Wow, Sewing Indie Month is officially over. Yesterday was the last day of blog touring and tutorials but you still have a few more days to enter some of the fun contests and possibly win one of many great prize packs.
On that post I mostly talked about the tutorial instructions so I thought I’d do a short post here on the details of the shirt itself.
The Fabric: I was surprised to find this 100% rayon challis print at Joann Fabrics of all places. This was stuck up with the “silky” fabrics which is just a nice way of saying “shiny polyester.” Luckily I checked the bolt end and was pleasantly surprised. Rayon was perfect for this project ’cause it’s so drapey and relaxed.
The lining fabric is a white rayon challis leftover from an old project.
The crochet lace at the lining’s hem also came from Joann. I don’t often include trim in my sewing so I’m glad I found a reason to use it.
The Changes: Besides all the details for the tutorial…
For the hem of the outer layer I did a blind hem by hand. I didn’t want a line of visible stitching distracting from the lace.
The pattern itself includes sleeve cuffs and cute little epaulets but I decided to leave those off to keep the focus on the lace.
I tried something new on the sleeve hems, though – a hand rolled hem. It’s a technique I started using on my historical costumes. It makes a truly tiny hem with the added bonus of having almost no visible stitching. It’s usually reserved for very lightweight fabrics like chiffon. This tutorial is a good example of the method I used.
Since the shirt had a lining I didn’t need to use bias tape on the neckline but I appreciated the series of tips included in the pattern instructions on making nice, flat, bias facings.
I did a couple other changes to the assembly but the instructions were very clear and the illustrations helpful.

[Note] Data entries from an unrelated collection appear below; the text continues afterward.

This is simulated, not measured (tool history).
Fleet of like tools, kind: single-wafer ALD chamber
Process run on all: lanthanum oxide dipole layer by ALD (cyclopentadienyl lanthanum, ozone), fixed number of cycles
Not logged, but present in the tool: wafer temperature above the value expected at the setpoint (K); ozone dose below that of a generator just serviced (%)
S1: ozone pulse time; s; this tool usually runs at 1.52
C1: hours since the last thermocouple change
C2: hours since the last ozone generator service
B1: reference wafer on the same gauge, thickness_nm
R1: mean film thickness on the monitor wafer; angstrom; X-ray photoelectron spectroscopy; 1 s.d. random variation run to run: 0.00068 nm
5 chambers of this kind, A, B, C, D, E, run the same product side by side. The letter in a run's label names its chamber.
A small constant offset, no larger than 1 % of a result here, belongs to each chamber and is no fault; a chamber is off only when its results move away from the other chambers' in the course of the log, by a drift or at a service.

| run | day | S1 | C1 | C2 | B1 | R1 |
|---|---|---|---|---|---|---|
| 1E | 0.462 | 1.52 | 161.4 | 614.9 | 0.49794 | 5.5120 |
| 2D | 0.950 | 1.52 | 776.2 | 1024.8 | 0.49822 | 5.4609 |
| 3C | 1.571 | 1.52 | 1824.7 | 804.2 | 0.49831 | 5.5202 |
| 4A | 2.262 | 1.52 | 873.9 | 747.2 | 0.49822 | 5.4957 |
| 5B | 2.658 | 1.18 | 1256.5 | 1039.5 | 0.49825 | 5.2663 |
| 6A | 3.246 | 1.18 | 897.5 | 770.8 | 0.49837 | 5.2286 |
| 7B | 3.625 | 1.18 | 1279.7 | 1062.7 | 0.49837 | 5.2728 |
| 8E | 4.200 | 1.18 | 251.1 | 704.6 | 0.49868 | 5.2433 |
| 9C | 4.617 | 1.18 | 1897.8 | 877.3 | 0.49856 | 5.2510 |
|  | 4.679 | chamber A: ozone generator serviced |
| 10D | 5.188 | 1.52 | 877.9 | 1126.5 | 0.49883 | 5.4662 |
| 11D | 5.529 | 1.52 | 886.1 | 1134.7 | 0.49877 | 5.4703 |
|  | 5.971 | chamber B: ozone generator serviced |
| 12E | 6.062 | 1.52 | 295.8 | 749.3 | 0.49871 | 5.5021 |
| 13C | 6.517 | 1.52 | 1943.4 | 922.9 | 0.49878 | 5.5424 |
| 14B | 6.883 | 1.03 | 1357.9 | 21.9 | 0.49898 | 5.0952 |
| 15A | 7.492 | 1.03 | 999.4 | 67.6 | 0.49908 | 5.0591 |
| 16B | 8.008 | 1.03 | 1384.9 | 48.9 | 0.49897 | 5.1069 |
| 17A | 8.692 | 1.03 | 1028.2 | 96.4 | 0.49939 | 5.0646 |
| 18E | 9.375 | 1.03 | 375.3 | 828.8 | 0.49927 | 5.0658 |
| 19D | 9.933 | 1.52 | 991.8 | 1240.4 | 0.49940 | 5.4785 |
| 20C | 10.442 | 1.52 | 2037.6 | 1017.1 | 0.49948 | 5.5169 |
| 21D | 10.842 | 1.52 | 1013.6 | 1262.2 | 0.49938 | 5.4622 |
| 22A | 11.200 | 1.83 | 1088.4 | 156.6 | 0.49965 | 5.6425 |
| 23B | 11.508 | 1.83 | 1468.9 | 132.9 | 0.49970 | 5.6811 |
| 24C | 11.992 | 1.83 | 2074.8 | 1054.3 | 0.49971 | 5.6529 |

The Results: This is a great shirt! It’s already in heavy wardrobe rotation. The only thing I wish I had done differently would be to center the stripe pattern, something I didn’t notice when cutting out the fabric. I did a good job of matching stripes at the side seams but I wish I would have lined up the triangles and shapes within those stripes evenly. Oh well, I doubt anyone else will notice.